New York Judge John Hubbard sentenced Zachary Kowatch, 23, to five years of probation for attempted reckless endangerment in the first degree, a Class E felony, on Aug. 30.
Kowatch had pleaded guilty on Oct. 21 to swerving at a Jewish teenager and yelling antisemitic insults at him in the village of Fleischmanns, in Middletown, N.Y., on May 9.
“I have another one almost identical going on right now, and I don’t understand what’s the matter with people,” Shawn Smith, acting district attorney in Delaware County, N.Y., told JNS.
Joseph E. VanBlarcom, 20, faces charges for allegedly swerving his car at Jews while yelling bigoted slurs on July 29, also in the village of Fleischmanns. He awaits trial where he, too, faces a Class E felony of aggravated harassment in the second degree as a hate crime.
Smith told JNS how the police charge against Kowatch of reckless endangerment in the first degree as a hate crime wasn’t strong enough.
Still, said the DA, “for the rest of his life, he’s going to be stuck with a felony conviction. And if he violates probation, he’s got an alcohol problem, I think that was pretty clear. If he can get that under control—and turn over a new leaf and live a law-abiding way—then that works out. And if he doesn’t, then he’s convicted of a felony.”

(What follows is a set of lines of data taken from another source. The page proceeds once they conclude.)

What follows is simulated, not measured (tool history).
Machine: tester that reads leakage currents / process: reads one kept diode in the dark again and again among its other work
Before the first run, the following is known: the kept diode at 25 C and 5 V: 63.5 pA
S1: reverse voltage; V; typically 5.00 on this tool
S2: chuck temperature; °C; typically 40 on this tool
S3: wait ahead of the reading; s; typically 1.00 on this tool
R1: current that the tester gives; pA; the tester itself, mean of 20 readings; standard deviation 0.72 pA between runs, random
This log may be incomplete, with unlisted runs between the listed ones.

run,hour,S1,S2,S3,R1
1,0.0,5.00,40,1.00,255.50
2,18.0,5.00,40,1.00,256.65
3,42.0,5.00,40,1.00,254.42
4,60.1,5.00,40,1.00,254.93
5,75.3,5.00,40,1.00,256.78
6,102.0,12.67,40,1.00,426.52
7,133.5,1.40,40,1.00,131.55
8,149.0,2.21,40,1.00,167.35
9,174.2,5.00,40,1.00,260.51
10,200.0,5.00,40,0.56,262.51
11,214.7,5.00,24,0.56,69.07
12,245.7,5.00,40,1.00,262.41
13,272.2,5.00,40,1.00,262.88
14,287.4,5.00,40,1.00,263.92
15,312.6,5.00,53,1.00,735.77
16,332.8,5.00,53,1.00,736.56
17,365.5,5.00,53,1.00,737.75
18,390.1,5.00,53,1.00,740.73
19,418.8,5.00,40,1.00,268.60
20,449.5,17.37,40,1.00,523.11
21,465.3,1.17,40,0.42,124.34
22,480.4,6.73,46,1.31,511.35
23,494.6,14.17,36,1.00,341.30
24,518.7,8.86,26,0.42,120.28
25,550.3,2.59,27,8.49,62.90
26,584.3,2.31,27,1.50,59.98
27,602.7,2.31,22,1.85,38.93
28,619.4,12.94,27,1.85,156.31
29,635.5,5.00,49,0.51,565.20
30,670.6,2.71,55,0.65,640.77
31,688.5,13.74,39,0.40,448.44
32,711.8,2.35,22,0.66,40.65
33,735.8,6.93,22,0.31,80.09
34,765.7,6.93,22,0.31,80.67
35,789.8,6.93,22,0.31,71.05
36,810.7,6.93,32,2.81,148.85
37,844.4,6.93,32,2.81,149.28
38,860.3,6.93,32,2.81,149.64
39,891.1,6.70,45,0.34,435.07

Smith said every community “deserves to raise their children in peace. Mr. Kowatch violated that peace, and he has been held accountable.”
Gerard Filitti, senior counsel at the Lawfare Project, disagreed.
“Unfortunately, we see time and again that prosecutors under-charge bias crimes targeting the Jewish people, including in the case of Zachary Kowatch,” he told JNS. “An aggressive prosecutor could have charged him with a more serious offense: second-degree attempted murder.”
Filitti called the sentence “a sweetheart plea deal” and “a slap on the wrist for a person who was so motivated by Jew-hatred that he could have easily killed two people—and arguably may have intended to do so—and a slap in the face not just to the victims but to the Jewish community.”
Expressing skepticism at the possibility of rehabilitation, he told JNS that “it’s easy to believe that doing right by the Jewish community was outweighed by the cost of bringing Kowatch to trial.”